According to a 2016 World Economic Forum survey, an estimated 1.6 million manufacturing and production jobs will be replaced globally due to automation between 2015 and 2020. If deployed correctly, AI has already been proven to boost productivity, create new employment opportunities for digital skills, and enable human talent to flourish.
The recent report from consultancy firm PwC went one-step further. It found that 30% of jobs in Britain (served by more than 10 million workers) are likely to become automated within the next 15 years. We should treat this as an opportunity to establish a nationwide transformation programme to re-skill and up-skill existing workers and create new training and apprenticeship schemes.
So my view is that the debate shouldn't be on whether we embrace this next wave of machines: it is an inevitable industrial revolution coming just as the steam engine, the automobile and mass production assembly line, and client-server computing did before it. The question will be how we prepare the workforce for its arrival. Businesses must now equip their staff with the digital tools and expertise they need to keep pace with these technological advances. Employees are looking to their employers to demonstrate responsible and responsive leadership.
With the fourth major industrial revolution (4IR) well under way, it is critical that companies provide employees with the support they need to navigate any new digital responsibilities in the workplace. The key to achieving skills for the new business era is for employers to invest in transformation programmes that offer workers exciting and engaging digital experiences.
A digital workplace can improve employee focus and boost productivity by establishing new leadership targets and methods of measuring employee performance. Team collaboration tools are a great example: by merely simplifying communication and digital processes with new chat-based tools, we can use this technology to improve workplace productivity.
However, BMC's own research found that many UK workers don't feel as though they are capable of keeping pace with the speed of technological change affecting today's economy. Almost half of all respondents we surveyed (40%) said they were concerned that they did not possess the skills necessary for the workplace of the future. AI has now rushed in to fill the void left by humans' lack of digital skills, leaving employees' positions increasingly exposed to replacement. Businesses need to do more to rectify this.
At present, according to the Government's Science and Technology Committee, the UK is experiencing a digital skills crisis. This issue is not just rooted in manufacturing and service-related jobs however, as white collar and professional services jobs are vulnerable to replacement by automation too. Widespread action is needed across the UK economy to address the risks emanating from this digital deficit that threatens to deplete both our national productivity and competitiveness.
With this in mind, the government must tailor its digital strategy to remedy the fact that 12.6 million adults in the UK lack basic digital skills. Given that 90% of jobs now require digital skills to some degree and the skills gap is costing the economy around £63bn a year in lost income according to the Committee's Digital skills crisis report, this is particularly pressing.

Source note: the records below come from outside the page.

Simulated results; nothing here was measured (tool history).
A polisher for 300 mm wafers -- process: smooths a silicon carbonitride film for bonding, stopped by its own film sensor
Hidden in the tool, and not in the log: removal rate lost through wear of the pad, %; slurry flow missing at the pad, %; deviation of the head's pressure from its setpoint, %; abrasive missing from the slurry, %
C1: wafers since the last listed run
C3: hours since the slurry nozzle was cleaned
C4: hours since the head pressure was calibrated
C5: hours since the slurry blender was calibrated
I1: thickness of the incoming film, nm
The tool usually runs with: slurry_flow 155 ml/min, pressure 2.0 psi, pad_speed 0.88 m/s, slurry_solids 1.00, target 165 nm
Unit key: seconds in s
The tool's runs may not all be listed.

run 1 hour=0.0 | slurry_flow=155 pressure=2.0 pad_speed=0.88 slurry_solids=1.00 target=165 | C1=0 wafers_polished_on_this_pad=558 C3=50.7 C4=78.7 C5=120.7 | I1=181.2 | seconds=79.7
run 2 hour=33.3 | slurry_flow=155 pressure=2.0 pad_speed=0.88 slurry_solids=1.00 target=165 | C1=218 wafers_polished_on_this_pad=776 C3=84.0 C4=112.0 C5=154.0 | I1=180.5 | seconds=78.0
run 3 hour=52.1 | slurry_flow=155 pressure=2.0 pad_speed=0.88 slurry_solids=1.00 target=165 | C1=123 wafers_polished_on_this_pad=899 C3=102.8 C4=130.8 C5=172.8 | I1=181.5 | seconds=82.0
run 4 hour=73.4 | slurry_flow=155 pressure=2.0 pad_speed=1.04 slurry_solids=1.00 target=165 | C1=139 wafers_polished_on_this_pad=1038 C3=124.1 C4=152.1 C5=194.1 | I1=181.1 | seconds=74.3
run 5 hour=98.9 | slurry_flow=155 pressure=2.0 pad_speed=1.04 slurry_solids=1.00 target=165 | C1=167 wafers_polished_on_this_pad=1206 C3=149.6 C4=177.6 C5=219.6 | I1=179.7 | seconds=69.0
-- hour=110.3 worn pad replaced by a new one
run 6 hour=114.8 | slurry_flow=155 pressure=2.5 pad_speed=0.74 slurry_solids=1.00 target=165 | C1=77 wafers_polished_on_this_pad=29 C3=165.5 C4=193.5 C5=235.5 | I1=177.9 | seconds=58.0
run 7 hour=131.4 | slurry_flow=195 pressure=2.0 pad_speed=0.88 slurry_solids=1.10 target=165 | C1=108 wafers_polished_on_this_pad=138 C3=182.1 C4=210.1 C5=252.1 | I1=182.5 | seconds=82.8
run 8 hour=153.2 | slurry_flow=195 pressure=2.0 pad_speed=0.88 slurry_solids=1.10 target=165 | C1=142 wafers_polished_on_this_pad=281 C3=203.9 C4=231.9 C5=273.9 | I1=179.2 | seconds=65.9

UK businesses must treat this digital skills deficit and the new wave of machines as a clear call to action to invest more in and provide better training for digital skills at all levels of education. By focusing on providing employees with the relevant digital skills this will both guard against job losses and strengthen workers' digital skills for success in jobs of the future.
Innovation and the productivity gains of automation should be welcomed, not feared. It is the human race's desire to innovate that has compelled us to strive to better the advances made by previous generations. This wave of automation is no different. Let's face it head on and seize the opportunities to better ourselves too.